Dr Andrew Evans, a performance psychologist at Nottingham Trent University thinks differently: “This punishment won’t serve as much of a deterrent to Suarez in the future as it’s too similar to previously imposed sanctions. What is really needed now is a psychological program capable of promoting long-lasting behavior change.”
Brazilian forward Fred seems supportive of Suarez: “It was unfair because it could end a player’s life. Four months, nine games, everyone on top of you, criticizing his error. He has to be punished, yes, but I’d like to see Suarez still playing in this World Cup.” (Perhaps, he means seeing him on another pitch and far away from him?)
Sports equipment firm Adidas: “Adidas fully supports FIFA’s decision. Adidas certainly does not condone Luis Suarez’s recent behavior and we will again be reminding him of the high standards we expect from our players. We have no plan to use Suarez for any additional marketing activities during the 2014 FIFA World Cup.”
Andreas Campomar, author of “Golazo! A history of Latin American football”: “For many Latin Americans the ban will have wider repercussions. It will be construed as the usual high-handedness Europe employs in relation to Latin America. A case of one rule for them and one rule for us.”
We see reactions vary depending on relationships to the player concerned. Facts are not all the same, it appears. This, I know already. I also know that footballers do not see their own actions the same as those who watch them. But, let that confusion roll on.
A week or so ago, I took issue with a Jamaican organization that supports children, for their apparent willingness to put forward the good behaviour seen during the World Cup as examples for children to follow. I asked why they did that without reference to the very bad behaviour. They said they were stressing positives. I responded that it was as if the bad were invisible. Their CEO contacted me privately and told me that the messages were not clear and they would be withdrawn. I do not know how they would have survived a credibility test with the Suarez offences. Again, however, people seem to see what they want to see.
I don’t want to equate Suarez’s actions to those of a killer, but some the reactions are not far from those of The National Rifle Association, which is challenging proposed legislation that would prohibit stalkers and perpetrators of domestic violence from buying guns, arguing that not all stalkers are violent and that the bill violates their Second Amendment rights.

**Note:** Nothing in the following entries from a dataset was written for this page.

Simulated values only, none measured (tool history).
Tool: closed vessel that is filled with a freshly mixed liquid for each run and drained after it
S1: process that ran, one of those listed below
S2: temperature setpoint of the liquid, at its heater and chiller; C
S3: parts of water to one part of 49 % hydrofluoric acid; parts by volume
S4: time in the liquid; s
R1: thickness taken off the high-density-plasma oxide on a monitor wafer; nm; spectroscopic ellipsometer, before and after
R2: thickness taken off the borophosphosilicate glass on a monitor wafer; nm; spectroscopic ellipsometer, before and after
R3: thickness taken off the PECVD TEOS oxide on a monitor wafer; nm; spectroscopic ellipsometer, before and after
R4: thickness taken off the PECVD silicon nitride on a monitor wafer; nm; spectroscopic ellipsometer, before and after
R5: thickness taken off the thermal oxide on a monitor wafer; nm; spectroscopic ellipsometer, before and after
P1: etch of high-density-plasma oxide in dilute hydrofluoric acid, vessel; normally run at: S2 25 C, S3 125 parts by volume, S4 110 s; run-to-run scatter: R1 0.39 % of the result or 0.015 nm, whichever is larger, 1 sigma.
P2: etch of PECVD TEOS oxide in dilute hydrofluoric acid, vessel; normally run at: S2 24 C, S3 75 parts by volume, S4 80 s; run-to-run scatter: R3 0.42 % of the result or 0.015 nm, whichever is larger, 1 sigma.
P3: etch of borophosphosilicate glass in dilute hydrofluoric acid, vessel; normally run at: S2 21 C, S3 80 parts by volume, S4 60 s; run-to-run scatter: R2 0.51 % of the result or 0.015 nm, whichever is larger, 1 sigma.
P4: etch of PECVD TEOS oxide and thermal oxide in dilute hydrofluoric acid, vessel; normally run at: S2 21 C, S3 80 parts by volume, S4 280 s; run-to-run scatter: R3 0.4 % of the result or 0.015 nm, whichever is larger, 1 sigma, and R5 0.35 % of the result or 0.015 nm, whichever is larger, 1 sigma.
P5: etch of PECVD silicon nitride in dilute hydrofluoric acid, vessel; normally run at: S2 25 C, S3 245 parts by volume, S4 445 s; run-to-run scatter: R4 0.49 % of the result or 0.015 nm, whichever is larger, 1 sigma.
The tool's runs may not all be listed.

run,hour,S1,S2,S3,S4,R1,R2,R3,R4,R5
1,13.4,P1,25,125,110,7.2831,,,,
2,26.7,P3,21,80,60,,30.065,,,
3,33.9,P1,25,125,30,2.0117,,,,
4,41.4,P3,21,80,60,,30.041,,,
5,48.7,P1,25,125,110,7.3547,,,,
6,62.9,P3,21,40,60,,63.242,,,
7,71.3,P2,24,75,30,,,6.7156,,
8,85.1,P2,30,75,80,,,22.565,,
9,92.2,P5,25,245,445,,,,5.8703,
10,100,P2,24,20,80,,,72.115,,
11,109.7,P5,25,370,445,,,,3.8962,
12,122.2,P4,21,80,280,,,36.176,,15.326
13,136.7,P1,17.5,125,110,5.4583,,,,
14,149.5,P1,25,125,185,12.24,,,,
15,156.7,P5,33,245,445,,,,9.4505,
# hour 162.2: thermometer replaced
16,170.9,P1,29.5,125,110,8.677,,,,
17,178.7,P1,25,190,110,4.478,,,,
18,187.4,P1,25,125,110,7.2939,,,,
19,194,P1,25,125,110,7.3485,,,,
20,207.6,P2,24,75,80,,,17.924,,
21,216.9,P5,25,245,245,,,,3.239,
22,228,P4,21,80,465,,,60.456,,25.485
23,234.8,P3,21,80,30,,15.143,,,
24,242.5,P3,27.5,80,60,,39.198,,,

Some stuff happens out of sight to the viewing public. Take the action alleged by the Ghana FA, that Muntari punched a staff member, and Boateng insulted the national team coach; both players were sent home before the team’s final match. Muntari had punched Armah during a meeting over US$3 million of unpaid money as senior players rounded on team officials for not keeping promises. The Ghanaian players’ discontent over the lack of payment, which had been simmering for days, exploded on Tuesday when they refused to train–even threatening to boycott their match against Portugal on Thursday–until they were paid more than $3 million in appearance fees, to be divided among the 23 players (about US$130,000 each). The fragile situation even required an intervention by President John Dramani Mahama, who spoke to the players on Tuesday and assured them the cash would be loaded on a plane and arrive Wednesday afternoon. Ghana played on Thursday, losing 2-1 to Portugal, and a neutral observer could easily say that they looked nothing like value for money, even playing at a level so low it was hard to believe that they almost beat the mighty Germany a few days ago. As I wrote on Facebook: ‘Ghana showing that if any good set of players so desire, they can play with supreme ineptitude.’ If someone levelled another charge of match-fixing against Ghana, I would not be surprised.
Of course, technology is making FIFA and match officials into a laughing-stock. While, they covers their ears and eyes to the many offences that are committed in the name of ‘the beautiful game’, cameras catch most, if not all of them. Some are broadcast immediately, showing officials to be either incompetent, unobservant, capricious, uncaring, or any range of other negative characteristics. I loved the replay last night of a player being held back by his shorts, which just about stayed on: the referee saw nothing, admittedly, because the offending player manhandled his opponent to the referee’s blind side. But, the assistant should cover the other angle. I know the system does not work, but that’s the theory. Other images now get aired almost as quickly and with added flair. They can come as ‘GIFs’ or ‘memes’, repeating the offending action, with some added animation or commentary; take a look at a compilation here. Again, the officials can look foolish.
The Economist published a very good article a week or so ago, arguing that football is a great sport, but it could be so much better if it were run honestly. That dishonesty comes in many forms, some of which I have just touched. Self delusion, denial, lying, cheating, greed, slothfulness, and more can be seen at this World Cup. It’s really a crying shame.
The anger of my Ghanaian friends yesterday was palpable, as they carried the collective shame of ‘Paradise Lost’, seemingly for ’30 pieces of silver’. Contrast that to the image (staged?) of Muntari handing out money on the streets in Brazil a few days ago. I felt it too: I had pinned hopes on Ghana reaching the final and winning it all. They had been ousted in 2010 by a set of controversial circumstances, including a goal-saving handball in the final minute of normal time, by none other than…Luis Suarez! That had left a bitter taste. It still is there. It is more bitter because I saw a team of wonderfully talented players reduced to the level of mediocre 12 year olds. Energy sapped. Imagination gone. Ability to think nil. Ability to execute nil. How do you go from heroes to goats in only a few days? It can’t just be money.
But, the tournament will move on. Little can change in terms of how the games are administered. People are excited that referees can spray white foam on the field and players do not move from where they should be. Now, it’s obvious if cheating is going on. Yet, FIFA resists doing similar things to make games more transparent and officiating easier. They were dragged kicking and screaming to sanction water breaks, while players are wilting in extreme temperatures and humidity. But, the quality of football had been lost on them for a while. Why else give the tournament to Qatar? Why not send it to Greenland in December? Who cares that they are not FIFA/UEFA members?
I’m not going to rant about the way that a simple game can descend into chaos. You read about how referees have performed in each game, and have a laugh while thinking whether they have a hard job or make an easy job look hard. They are the camel on whose back the straws are laid.
The layers of straw are sitting in their luxury seats and loving the beautiful game and all its flaws. Play on!